Data Privacy and Cybersecurity

U.S. And U.K. Intelligence Agencies Warn About China Threat

Beijing is targeting both politicians and businesspeople, stealing their data as part of a strategy known as the "thousand grains of sand."

U.S. And U.K. Intelligence Agencies Warn About China Threat
Dominic Lipinski / AP
SMS

The heads of the FBI and MI5, Britain's Domestic Intelligence Agency, issued an unprecedented warning together.  

"Today is the first time the heads of the FBI and MI5 have shared a public platform. We're doing so to send the clearest signal we can on a massive shared challenge. China," said Ken McCallum, Director General of MI5.

Despite the danger posed by Russia's war in Ukraine, they say the "most game-changing challenge" comes from the Chinese government secretly exerting influence across the world. They say Beijing is targeting both politicians and businesspeople, as part of a strategy known as the "thousand grains of sand."  
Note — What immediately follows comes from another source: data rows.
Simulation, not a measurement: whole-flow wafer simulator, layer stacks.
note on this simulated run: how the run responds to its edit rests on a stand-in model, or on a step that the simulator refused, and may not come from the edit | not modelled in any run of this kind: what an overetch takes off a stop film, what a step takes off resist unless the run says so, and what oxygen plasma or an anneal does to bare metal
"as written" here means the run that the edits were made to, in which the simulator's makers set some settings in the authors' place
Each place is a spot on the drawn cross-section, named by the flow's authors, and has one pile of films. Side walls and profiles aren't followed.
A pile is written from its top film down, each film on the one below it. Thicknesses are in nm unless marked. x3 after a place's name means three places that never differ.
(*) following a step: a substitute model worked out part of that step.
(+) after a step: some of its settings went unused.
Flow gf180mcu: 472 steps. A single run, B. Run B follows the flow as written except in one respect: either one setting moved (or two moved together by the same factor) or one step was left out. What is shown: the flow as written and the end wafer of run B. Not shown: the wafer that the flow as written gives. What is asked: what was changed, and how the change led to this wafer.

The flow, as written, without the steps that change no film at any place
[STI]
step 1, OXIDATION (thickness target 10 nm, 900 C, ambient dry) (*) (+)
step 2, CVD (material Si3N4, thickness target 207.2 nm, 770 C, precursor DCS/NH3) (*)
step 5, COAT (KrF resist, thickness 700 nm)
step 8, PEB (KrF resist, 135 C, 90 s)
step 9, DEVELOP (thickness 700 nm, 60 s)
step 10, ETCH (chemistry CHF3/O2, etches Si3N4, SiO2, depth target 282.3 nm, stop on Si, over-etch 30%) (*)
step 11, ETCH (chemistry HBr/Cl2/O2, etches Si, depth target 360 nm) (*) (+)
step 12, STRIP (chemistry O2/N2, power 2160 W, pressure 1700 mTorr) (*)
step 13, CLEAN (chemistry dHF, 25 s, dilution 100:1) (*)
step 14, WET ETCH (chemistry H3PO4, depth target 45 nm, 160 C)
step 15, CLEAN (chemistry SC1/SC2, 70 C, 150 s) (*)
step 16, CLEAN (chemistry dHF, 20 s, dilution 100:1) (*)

Christopher Wray is the director of the FBI. 

"The Chinese government is set on stealing your technology, whatever it is that makes your industry tick and using it to undercut your business and dominate your market and they're set on using every tool at their disposal to do it," Wray said.  

Wray urged American companies to work with his agents, saying Chinese hackers have installed more than 10,000 hidden backdoors on U.S. networks and that Chinese companies are either secretly owned by, or beholden to, their government. 

The FBI has been ramping up investigations to handle an onslaught, even posting this video on its website.  

"We've now reached the point where the FBI is opening a new China-related counterintelligence case about every 10 hours," the FBI said. 

The joint alarm comes as the U.S. National Counterintelligence and Security Center issued a bulletin to state and local officials. It says China is playing a long game built on detail. Going so far as to rank every U.S. Governor's attitude toward China and trying to undermine a congressional candidate in New York this spring. The candidate had been a student leader in the 1989  Tiananmen Square protests, and an operative allegedly gave instructions to "beat him until he cannot run for election."